The Lord came to give life to the world. He always does so in a way that defies the narrowness of our calculations, the mediocrity of our expectations and the superficiality of our rationalizations. A way that questions our viewpoints and our certainties, while inviting us to move to a new horizon enabling us to view reality in a different way. He is the living Bread come down from heaven, who tells us: “Whoever comes to me shall not hunger, and whoever believes in me shall never thirst”.

All those people discovered that hunger for bread has other names too: hunger for God, hunger for fraternity, hunger for encounter and a shared feast.

We have become accustomed to eating the stale bread of disinformation and ending up as prisoners of dishonour, labels and ignominy. We thought that conformism would satisfy our thirst, yet we ended up drinking only indifference and insensitivity. We fed ourselves on dreams of splendour and grandeur, and ended up consuming distraction, insularity and solitude. We gorged ourselves on networking, and lost the taste of fraternity. We looked for quick and safe results, only to find ourselves overwhelmed by impatience and anxiety. Prisoners of a virtual reality, we lost the taste and flavour of the truly real.

Let us not be afraid to say it clearly: Lord, we are hungry. We are hungry, Lord, for the bread of your word, which can open up our insularity and our solitude. We are hungry, Lord, for an experience of fraternity in which indifference, dishonour and ignominy will not fill our tables or take pride of place in our homes. We are hungry, Lord, for encounters where your word can raise hope, awaken tenderness and sensitize the heart by opening paths of transformation and conversion.

We are hungry, Lord, to experience, like that crowd, the multiplication of your mercy, which can break down our stereotypes and communicate the Father’s compassion for each person, especially those for whom no one cares: the forgotten or despised. Let us not be afraid to say it clearly: we are hungry for bread, Lord: the bread of your word, the bread of fraternity.

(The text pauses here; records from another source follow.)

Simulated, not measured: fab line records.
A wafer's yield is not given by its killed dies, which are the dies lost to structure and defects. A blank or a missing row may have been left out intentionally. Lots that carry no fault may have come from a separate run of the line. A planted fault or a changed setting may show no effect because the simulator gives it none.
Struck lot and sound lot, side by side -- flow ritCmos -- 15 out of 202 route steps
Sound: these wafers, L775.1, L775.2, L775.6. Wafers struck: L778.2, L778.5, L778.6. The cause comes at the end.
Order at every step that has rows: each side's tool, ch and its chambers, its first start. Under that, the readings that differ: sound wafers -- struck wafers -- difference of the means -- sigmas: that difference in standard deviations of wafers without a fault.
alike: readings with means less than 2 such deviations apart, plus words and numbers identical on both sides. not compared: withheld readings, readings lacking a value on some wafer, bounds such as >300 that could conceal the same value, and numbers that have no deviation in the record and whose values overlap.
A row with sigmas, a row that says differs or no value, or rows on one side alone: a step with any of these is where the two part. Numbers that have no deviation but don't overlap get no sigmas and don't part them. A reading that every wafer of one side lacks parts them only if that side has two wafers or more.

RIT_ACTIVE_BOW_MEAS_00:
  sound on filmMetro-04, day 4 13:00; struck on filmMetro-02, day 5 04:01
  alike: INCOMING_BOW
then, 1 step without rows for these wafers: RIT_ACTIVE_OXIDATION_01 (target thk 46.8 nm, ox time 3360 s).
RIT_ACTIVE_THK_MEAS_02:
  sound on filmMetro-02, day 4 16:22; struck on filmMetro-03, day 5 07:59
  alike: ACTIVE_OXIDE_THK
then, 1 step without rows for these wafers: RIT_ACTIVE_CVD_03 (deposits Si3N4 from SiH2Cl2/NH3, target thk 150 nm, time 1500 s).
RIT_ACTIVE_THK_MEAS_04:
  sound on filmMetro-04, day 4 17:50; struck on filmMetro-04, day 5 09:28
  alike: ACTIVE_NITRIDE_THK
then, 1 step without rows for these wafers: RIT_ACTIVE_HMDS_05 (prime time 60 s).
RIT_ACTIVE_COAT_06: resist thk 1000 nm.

In a few moments, we will approach the table of the altar, to be fed by the Bread of Life. We do so in obedience to the Lord’s command: “Whoever comes to me shall not hunger, and whoever believes in me shall never thirst” (Jn 6:35). All that the Lord asks of us is that we come. He invites us to set out, to be on the move, to go forth. He urges us to draw near to him and to become sharers in his life and mission. “Come”, he says. For the Lord, that does not mean simply moving from one place to another. Instead, it means letting ourselves be moved and transformed by his word, in our choices, our feelings and our priorities, daring in this way to adopt his own way of acting and speaking. For his is “the language of bread that speaks of tenderness, companionship, generous dedication to others” (Corpus Christi Homily, Buenos Aires, 1995), the language of a love that is concrete and tangible, because it is daily and real.

In every Eucharist, the Lord breaks and shares himself. He invites us to break and share ourselves together with him, and to be part of that miraculous multiplication that desires to reach out and touch, with tenderness and compassion, every corner of this city, this country, and this land.

Hunger for bread, hunger for fraternity, hunger for God. How well Mother Teresa knew all this, and desired to build her life on the twin pillars of Jesus incarnate in the Eucharist and Jesus incarnate in the poor! Love received and love given. Two inseparable pillars that marked her journey and kept her moving, eager also to quench her own hunger and thirst. She went to the Lord exactly as she went to the despised, the unloved, the lonely and the forgotten. In drawing near to her brothers and sisters, she found the face of the Lord, for she knew that “love of God and love of neighbour become one: in the least of the brethren we find Jesus himself, and in Jesus we find God” (
Deus Caritas Est, 15). And that love alone was capable of satisfying her hunger.

Brothers and sisters, today the Risen Lord continues to walk among us, in the midst of our daily life and experience. He knows our hunger and he continues to tell us: “Whoever comes to me shall not hunger, and whoever believes in me shall never thirst” (Jn 6:35). Let us encourage one another to get up and experience the abundance of his love. Let us allow him to satisfy our hunger and thirst: in the sacrament of the altar and in the sacrament of our brothers and sisters.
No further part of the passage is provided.